“Can you stay with me for one hour?” Jesus requested of his apostles. The invitation is a calling, a walk to a peaceful location of grace. First, a stance, perhaps kneeling or sitting. Then, with eyes closed and an open heart, silent words rise to the heavens in prayer for loved ones, family, and friends, the strong and the weak, worries, and conclude in tumbling words of humbling gratitude.
I readily admit to not sleeping well. My mind wandered in thought, anticipating the journey I had signed up to experience. Before the alarm sounded, set for 1:45 AM, I quietly rose from my bed, dressed in layers, and left the house. The car’s engine idled for minutes before I drove the miles down dark streets and empty highways until reaching my destination, the church parking lot.
Holy Week, an eight-day journey, is a personal walk through the remembrance of the Paschal Mystery from Christ’s passion, resurrection, and ascension. Respective personal callings offer opportunities to take up the challenge and participate, in some way, big or small, in the final days of Jesus’ life.
I chose to stand outside, facing the church doors, wrapped in a warm coat, and frequently peering up into the starry night sky. Curious of the hour, I glanced at the display on my phone, which offered the time, 2:52 AM. A parishioner unlocked the door, almost to the hour, smiled, and then departed, leaving me as the next witness.
Scripture describes a scene when Jesus, at the end of supper, feels troubled; so, rather than walking to the Garden of Gethsemane for an hour’s reflection of solitude and prayer, he offers an invitation.
And he said to them, “My soul is very sorrowful, even to death; remain here and watch.” (Mark 14:34)
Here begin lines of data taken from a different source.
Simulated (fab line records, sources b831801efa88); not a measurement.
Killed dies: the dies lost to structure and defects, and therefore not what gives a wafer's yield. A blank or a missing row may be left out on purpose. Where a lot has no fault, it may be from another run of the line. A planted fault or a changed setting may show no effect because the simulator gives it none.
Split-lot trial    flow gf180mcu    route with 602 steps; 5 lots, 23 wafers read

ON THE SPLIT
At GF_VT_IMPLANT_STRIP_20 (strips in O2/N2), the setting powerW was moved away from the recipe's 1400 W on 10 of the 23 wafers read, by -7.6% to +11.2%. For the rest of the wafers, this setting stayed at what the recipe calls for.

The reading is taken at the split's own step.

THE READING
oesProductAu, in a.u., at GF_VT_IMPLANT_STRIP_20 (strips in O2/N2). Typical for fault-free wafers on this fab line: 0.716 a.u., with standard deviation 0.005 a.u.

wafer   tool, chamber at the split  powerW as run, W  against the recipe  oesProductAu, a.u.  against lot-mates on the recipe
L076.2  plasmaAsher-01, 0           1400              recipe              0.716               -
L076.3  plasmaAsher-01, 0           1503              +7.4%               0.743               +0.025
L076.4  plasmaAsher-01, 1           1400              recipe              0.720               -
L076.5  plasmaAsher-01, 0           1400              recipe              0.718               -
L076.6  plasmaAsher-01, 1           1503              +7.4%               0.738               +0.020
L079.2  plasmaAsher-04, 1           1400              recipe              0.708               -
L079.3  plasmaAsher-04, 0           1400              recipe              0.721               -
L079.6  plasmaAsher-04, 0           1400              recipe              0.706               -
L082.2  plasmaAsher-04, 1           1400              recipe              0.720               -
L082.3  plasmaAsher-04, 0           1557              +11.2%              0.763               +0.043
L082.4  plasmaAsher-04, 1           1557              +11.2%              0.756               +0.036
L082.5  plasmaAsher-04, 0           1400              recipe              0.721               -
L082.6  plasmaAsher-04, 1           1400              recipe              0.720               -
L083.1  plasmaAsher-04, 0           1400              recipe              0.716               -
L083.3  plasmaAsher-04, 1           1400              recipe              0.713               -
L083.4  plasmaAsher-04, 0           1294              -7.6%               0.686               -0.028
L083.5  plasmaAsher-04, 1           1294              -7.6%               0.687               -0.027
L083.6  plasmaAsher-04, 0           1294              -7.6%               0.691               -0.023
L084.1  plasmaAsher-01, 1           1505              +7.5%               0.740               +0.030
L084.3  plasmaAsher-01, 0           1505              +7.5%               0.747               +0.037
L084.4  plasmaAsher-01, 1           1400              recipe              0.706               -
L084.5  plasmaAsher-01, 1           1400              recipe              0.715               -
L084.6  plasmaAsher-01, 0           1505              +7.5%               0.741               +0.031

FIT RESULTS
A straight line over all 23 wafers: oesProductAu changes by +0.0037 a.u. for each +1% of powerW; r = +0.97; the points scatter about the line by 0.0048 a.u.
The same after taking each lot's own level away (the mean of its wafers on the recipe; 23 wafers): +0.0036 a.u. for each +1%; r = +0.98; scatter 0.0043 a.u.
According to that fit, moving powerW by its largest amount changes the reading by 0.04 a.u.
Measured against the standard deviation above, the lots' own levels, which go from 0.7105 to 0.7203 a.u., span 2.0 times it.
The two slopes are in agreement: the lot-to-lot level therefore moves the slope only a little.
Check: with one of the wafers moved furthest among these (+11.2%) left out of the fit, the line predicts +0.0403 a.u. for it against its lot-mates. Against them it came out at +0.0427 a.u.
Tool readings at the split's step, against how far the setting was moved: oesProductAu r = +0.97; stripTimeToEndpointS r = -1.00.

Lit candles were like a beacon, guiding my steps through the darkened vestibule to the place of my hour’s vigil. Potted plants, featuring the early risers and blossoms of the season, lay surrounded by a soothing, meticulous placement of pebbles and stones, patches of Irish moss, and handfuls of earth. A Holy Bible and literature rest on a pew. Yes. I feel transported, ready to open my heart in the Garden.
As Jesus prayed, his disciples had yet to understand how their Messiah would free them from oppressors.
Father, the time has come. Glorify your Son, that your Son may glorify you. For you granted him authority over all people that he might give eternal life to all those you have given him. Now, this is eternal life: that they may know you, the only true God, and Jesus Christ, whom you have sent. I have brought you glory on earth by completing the work you gave me to do. And now, Father, glorify me in your presence with the glory I had with you before the world began. (John 17:1-5)
Prayer feels urgent. The timely worries are ever-present, holding tight to the promise of obedience; yet, tomorrow brings a question that constricts the heart, even as Christians know the meaning of Good Friday. Jesus, through Scripture, will endure betrayal and abandonment, trials, and punishments reserved only for criminals.
And he came and found them sleeping, and he said to Peter, “Simon, are you asleep? Could you not watch one hour?” (Mark 14: 37)
The vigil is not easy. Fear drives the desire to remain alert. Thoughts of the Apostles, their relevant fears, and disbelief in Jesus’ revelations correlate to the present day. Exhausted from sorrow, they had no choice but to close their heavy-lidded eyes, and escape for just a while. Did they ask for guidance? Strength? A different understanding? I wonder.
“Maundy” is not a word we come across in any other context, except through the association with Holy Thursday. The term is derived from Latin, meaning “mandate.” Jesus, however, provided his disciples with a new commandment.
The candles flicker; yet, the heart remains pure and the occupant vigilant. When checking my phone, I discover the hour is almost over. Standing up, I walk from the glow of light into the darkness. Turning the lock breaks the silence. And the cool morning air brings one pleasant surprise. I am greeted by a familiar face, a good friend who provides a well-needed warm embrace.
A new command I give you: Love one another. As I have loved you, so you must love one another. By this, everyone will know that you are my disciples if you love one another. (John: 13:34)
Wherever you may be on Maundy Thursday, April 14TH, whether there is an organized vigil or not, won’t you claim one hour to watch and pray?